We updated ray on k8s cluster from 2.7.1 to 2.8.1 (tried 2.9.2 too).
Base image rayproject/ray:2.7.1-py38 → rayproject/ray:2.8.1-py38
Kuberay was updated from 1.0.0rc1 to 1.0.0
After that in dashboard we can’t see the nodes summary.
The endpoint returns the following response:
{
"result": false,
"msg": "Traceback (most recent call last):\n File \"/home/ray/anaconda3/lib/python3.8/site-packages/ray/dashboard/optional_utils.py\", line 224, in _update_cache\n response = task.result()\n File \"/home/ray/anaconda3/lib/python3.8/site-packages/ray/dashboard/modules/node/node_head.py\", line 311, in get_all_nodes\n all_node_summary, nodes_logical_resources = await asyncio.gather(\n File \"/home/ray/anaconda3/lib/python3.8/site-packages/ray/dashboard/datacenter.py\", line 173, in get_all_node_summary\n return [\n File \"/home/ray/anaconda3/lib/python3.8/site-packages/ray/dashboard/datacenter.py\", line 174, in <listcomp>\n await DataOrganizer.get_node_info(node_id, get_summary=True)\n File \"/home/ray/anaconda3/lib/python3.8/site-packages/ray/dashboard/datacenter.py\", line 146, in get_node_info\n node_info[\"status\"] = node[\"stateSnapshot\"][\"state\"]\n File \"/home/ray/anaconda3/lib/python3.8/site-packages/ray/dashboard/utils.py\", line 426, in __getitem__\n proxy = self._proxy[item] = make_immutable(self._dict[item])\nKeyError: 'stateSnapshot'\n",
"data": {}
}
And because of that we don’t see cluster status.

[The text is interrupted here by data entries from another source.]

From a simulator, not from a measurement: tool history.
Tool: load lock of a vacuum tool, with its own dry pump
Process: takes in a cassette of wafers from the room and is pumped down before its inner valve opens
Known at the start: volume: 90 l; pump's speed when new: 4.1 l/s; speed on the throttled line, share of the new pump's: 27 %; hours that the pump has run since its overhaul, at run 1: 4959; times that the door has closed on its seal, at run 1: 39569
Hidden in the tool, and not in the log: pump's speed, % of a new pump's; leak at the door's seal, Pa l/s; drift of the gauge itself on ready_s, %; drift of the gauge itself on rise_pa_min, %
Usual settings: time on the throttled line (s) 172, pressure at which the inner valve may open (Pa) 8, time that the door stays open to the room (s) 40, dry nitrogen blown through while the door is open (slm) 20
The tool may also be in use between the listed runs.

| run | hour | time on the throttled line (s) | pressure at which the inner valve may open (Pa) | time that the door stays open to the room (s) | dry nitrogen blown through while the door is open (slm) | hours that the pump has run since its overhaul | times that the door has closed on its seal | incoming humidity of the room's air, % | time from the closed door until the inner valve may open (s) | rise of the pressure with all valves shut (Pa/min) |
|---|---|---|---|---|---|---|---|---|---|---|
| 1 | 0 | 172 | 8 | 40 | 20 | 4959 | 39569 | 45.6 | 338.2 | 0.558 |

Any hints on how to solve this or what can lead to such behavior?
Would be glad to provide additional info, though not sure what should I additionally provide now.
Thanks in advance!
How severe does this issue affect your experience of using Ray?
- Medium: It contributes to significant difficulty to complete my task, but I can work around it.